A group of Democratic lawmakers, including Sen. Cory Booker and California Reps. Jared Huffman and Alan Lowenthal, have written to the Environmental Protection Agency raising concerns about the climate and environmental justice impact of chemical recycling.
The July 14 letter to EPA Administrator Michael Regan focused on what it said are hazardous waste and greenhouse gas emissions from chemical recycling of plastics, and it asked the agency to continue to regulate the processes as waste combustion.
The letter comes as EPA has opened a rule-making asking how it should regulate some chemical recycling technologies, including pyrolysis and gasification.
The lawmakers said they were "disappointed to see EPA include chemical recycling in Part One of the National Recycling Strategy."
But a plastics industry group took issue with the characterization in the lawmakers' letter, saying that EPA is correct to include advanced recycling, as some in the industry call the technology, in its recycling strategies.
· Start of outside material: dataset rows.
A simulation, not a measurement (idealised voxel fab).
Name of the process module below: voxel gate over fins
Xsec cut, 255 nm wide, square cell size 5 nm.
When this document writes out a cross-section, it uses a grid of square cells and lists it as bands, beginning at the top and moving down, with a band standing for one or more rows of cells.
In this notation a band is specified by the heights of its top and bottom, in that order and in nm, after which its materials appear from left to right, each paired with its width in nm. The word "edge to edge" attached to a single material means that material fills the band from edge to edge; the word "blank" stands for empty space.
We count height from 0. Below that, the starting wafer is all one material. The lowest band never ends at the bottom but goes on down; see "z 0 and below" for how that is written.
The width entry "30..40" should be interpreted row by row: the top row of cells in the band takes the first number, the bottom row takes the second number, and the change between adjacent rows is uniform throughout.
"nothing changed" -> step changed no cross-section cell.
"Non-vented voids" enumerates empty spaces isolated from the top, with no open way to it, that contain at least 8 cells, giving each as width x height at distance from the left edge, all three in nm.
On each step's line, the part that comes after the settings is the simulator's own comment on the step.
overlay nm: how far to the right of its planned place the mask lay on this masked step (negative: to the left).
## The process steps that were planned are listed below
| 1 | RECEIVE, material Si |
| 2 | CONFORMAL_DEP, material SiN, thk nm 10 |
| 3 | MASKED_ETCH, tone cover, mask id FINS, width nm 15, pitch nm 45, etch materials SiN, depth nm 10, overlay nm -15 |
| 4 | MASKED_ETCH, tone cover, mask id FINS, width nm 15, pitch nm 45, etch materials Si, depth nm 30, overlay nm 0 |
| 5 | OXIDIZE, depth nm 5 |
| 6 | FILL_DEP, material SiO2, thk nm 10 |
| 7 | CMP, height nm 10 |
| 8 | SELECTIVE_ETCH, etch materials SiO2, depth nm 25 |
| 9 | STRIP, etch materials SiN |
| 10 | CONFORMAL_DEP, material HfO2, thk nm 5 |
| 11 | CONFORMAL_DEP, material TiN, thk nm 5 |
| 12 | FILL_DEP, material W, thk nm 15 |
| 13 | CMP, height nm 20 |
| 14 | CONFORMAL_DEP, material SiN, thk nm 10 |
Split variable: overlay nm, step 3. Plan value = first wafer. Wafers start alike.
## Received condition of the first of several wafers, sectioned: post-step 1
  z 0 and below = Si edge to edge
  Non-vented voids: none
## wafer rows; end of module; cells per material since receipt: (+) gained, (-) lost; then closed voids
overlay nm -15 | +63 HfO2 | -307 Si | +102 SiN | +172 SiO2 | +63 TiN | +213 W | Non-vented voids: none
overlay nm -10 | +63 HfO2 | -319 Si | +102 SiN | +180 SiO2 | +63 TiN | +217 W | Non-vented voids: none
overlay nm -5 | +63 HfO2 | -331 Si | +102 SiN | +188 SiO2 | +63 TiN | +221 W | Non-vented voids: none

"One thing is abundantly clear: Advanced recycling is not incineration," said Matt Seaholm, president and CEO of the Plastics Industry Association. "To encourage the EPA to treat it as such just doesn't make sense. We were encouraged to see the EPA include advanced recycling in their National Recycling Strategy and continue to support it being an important component in our nation's efforts to recycle more material."
The industry's position does have support from some members of Congress.
Rep. Scott Peters, D-Calif., wrote the agency in December urging EPA to regulate chemical recycling as a manufacturing process, not as incineration or waste processing.
"These technologies can further EPA's effort to build a circular economy by reducing material use, increasing the number of plastics that can be recycled and recapturing resources to create new products, rather than relying on more fossil fuels," Peters wrote.